[SciPy-User] Big performance hit when using frozen distributions on scipy 0.16.0

Nicolas Chopin nicolas.chopin at ensae.fr
Fri Oct 28 12:53:21 EDT 2016


 Hi list,
I'm working on a package that does some complicate Monte Carlo experiments.
The package passes around frozen distributions quite a lot. Trying to
understand why certain parts were so slow, I did a bit of profiling, and
stumbled upon this:

 > %timeit x = scipy.stats.norm.rvs(size=1000)
> 10000 loops, best of 3: 49.3 µs per loop

> %timeit dist = scipy.stats.norm(); x = dist.rvs(size=1000)
> 1000 loops, best of 3: 512 µs per loop

So a x10 penalty when using a frozen dist, even if the size of the
simulated vector is 1000. This is using scipy 0.16.0 on Ubuntu 16.04. I
cannot replicate this problem on another machine with scipy 0.13.3 and
Ubuntu 14.04 (there is a penalty, but it's much smaller).
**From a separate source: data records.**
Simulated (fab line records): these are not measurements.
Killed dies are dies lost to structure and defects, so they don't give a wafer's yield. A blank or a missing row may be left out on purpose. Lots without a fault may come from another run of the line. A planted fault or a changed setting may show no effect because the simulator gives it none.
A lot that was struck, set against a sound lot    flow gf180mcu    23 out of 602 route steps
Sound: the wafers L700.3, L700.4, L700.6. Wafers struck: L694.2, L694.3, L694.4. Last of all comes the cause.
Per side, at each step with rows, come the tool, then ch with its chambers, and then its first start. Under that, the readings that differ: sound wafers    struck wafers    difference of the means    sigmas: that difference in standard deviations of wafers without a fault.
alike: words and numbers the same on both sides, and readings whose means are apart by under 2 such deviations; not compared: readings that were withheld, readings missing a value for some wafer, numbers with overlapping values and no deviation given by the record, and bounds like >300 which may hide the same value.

In the profiler, I can see that a lot of time is spent doing string
operations (such as expand_tabs) in order to generate the doc. In the
source, I see that this may depend on a certain -00 flag???

I do realise that instantiating a frozen distribution requires some
argument checking and what not, but here it looks too expensive. For my
package, this amounts to hours spent on ... tab extensions?

Anyway, I'd like to ask
(a) is this a known problem? I could not find anything on-line about this.
(b) Is this going to be fixed in some future version of scipy?
(c) is there a way to fix this with *this* version of scipy using this flag
mentioned in the source, and then how?
(c) or should I instead re-define manually my own distributions objects?
(it's really convenient for what I'm trying to do to define distributions
as objects with methods rvs, logpdf, and so on).